The problem, of course, is that Alabama has seen nothing remotely similar occur with regard to scholastic achievement, which remains among the worst of the worst in the United States.

Consider the results of the ACT. The ACT defines college readiness as “about a 75 percent chance of obtaining a C or higher in the corresponding credit-bearing college courses . . . based on the actual performance of students in college.” In an era of grade inflation, a grade of C in a first-year college course is not a very high benchmark. Yet, the percentage of Alabama students who graduated ready for college-level coursework in English, math, reading, and science was a mere 16 percent in 2015, down from 18 percent in 2011. The national average was 28 percent.

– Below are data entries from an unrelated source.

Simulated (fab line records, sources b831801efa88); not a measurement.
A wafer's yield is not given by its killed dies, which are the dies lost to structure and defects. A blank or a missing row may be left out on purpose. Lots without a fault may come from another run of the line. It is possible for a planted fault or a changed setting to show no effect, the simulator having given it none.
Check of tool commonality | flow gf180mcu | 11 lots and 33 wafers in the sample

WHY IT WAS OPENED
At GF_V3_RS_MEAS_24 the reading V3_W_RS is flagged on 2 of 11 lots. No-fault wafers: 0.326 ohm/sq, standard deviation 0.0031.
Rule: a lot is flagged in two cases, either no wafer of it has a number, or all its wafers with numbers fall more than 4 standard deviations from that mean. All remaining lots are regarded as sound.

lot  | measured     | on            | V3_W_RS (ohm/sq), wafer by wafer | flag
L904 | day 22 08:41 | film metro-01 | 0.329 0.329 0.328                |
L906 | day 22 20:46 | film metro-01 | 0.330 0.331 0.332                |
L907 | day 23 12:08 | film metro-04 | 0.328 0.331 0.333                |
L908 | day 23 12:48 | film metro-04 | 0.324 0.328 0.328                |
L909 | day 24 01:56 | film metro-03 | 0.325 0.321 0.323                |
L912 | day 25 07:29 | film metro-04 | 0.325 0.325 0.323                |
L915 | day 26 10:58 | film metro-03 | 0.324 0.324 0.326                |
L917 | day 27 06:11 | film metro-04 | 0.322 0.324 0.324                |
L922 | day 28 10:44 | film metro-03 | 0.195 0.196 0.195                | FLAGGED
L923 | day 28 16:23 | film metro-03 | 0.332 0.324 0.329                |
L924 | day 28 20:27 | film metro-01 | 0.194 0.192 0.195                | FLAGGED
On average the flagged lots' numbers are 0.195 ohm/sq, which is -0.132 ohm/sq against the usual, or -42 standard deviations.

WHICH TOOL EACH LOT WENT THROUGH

It is no wonder, then, that 32 percent of Alabama public-school graduates who attend college need remediation.

Consider the results of the ACT Plan, an assessment (now the ACT Aspire) taken bytenth-graders that predicts success on the ACT. Assuming that the ACT Plan scores are representative of upperclassmen, more than two dozen high schools in Alabama — with a combined graduation rate of 83 percent — could have graduated a group of students without a single one of those graduates being college-ready.

Consider the results of the National Assessment of Education Progress (NAEP), known as “The Nation’s Report Card.”. According to the 2015 scores, only 17 percent and 26 percent of Alabama eighth-graders are proficient in math and reading with neither score changing significantly since 2011. Both scores remain significantly below the national average.

The next superintendent will have to rebuild the trust that has been lost in Alabama’s high-school diploma. This means ensuring that it reflects scholastic achievement.